Dorian Hargrove 3:30 p.m., April 29
He claimed he didn't know the basic stockbrokers' creed
Appeals court can't believe it. He's on his way to prison
Bryan Laurienti was a broker for the now (mercifully) defunct Hampton Porter brokerage house, one of San Diego's smelliest, which went out of business a dozen years ago. According to Courthouse News Service, the 9th Circuit appeals court ruled that he deserves 40 months in prison.
The firm was convicted of running a "pump and dump" scheme, by which brokerage houses or brokers pressure clients to buy stock and not sell it; then the villains dump their own stock at inflated prices. Laurienti and other brokers didn't deny the scheme existed, but originally claimed they didn't participate. Laurienti was sentenced to 40 months in prison; later it was dropped to 36 months by the appellate court.
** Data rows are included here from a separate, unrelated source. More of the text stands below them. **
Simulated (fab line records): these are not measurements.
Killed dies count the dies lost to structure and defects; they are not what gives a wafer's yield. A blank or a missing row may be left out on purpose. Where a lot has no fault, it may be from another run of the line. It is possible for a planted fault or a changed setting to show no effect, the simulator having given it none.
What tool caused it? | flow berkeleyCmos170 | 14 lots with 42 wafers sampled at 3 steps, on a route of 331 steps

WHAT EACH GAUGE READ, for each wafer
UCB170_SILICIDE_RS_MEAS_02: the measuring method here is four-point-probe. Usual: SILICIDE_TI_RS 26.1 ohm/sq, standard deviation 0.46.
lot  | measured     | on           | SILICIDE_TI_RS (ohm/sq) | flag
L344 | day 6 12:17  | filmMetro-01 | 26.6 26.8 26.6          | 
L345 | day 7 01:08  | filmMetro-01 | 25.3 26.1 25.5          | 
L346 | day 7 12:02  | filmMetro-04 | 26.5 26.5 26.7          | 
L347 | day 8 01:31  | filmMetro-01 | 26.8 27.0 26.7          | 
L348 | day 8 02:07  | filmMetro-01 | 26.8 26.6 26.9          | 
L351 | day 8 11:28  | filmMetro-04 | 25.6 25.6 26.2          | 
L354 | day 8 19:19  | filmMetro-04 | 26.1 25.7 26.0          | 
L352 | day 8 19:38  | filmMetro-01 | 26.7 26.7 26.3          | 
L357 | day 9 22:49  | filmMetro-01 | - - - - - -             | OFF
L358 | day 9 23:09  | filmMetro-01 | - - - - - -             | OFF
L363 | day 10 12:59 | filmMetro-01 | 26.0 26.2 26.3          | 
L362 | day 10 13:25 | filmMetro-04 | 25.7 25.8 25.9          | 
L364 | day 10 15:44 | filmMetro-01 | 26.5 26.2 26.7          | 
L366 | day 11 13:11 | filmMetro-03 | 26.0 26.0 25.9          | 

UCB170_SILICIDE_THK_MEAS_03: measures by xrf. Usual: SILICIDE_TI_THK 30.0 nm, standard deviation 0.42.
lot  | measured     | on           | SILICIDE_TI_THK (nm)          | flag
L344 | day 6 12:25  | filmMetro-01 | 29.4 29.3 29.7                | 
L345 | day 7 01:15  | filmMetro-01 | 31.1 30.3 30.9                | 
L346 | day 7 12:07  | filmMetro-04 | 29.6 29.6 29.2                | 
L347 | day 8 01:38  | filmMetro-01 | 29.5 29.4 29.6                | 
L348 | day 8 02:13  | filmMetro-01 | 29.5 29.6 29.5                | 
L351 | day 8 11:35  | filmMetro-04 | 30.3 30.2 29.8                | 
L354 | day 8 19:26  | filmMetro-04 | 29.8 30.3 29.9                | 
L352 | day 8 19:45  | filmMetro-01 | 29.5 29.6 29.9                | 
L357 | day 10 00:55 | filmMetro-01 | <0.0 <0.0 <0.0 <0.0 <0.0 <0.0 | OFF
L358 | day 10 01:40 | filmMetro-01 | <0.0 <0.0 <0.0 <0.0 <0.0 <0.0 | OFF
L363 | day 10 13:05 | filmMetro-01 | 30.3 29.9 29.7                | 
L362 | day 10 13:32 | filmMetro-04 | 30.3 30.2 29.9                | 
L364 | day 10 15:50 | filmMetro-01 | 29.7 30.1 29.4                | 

In this go-round, Laurienti claimed that the lower court should have held a hearing on whether he knew about Rule 10b-5 of the Securities Act. This makes it illegal for brokers to defraud clients. The appellate court was incredulous that an experienced broker would be ignorant of this basic rule, although as someone who wrote about Hampton Porter, I wouldn't be surprised if it didn't tell its brokers about the rule. But anyone with an ounce of common sense would know it is wrong to defraud customers.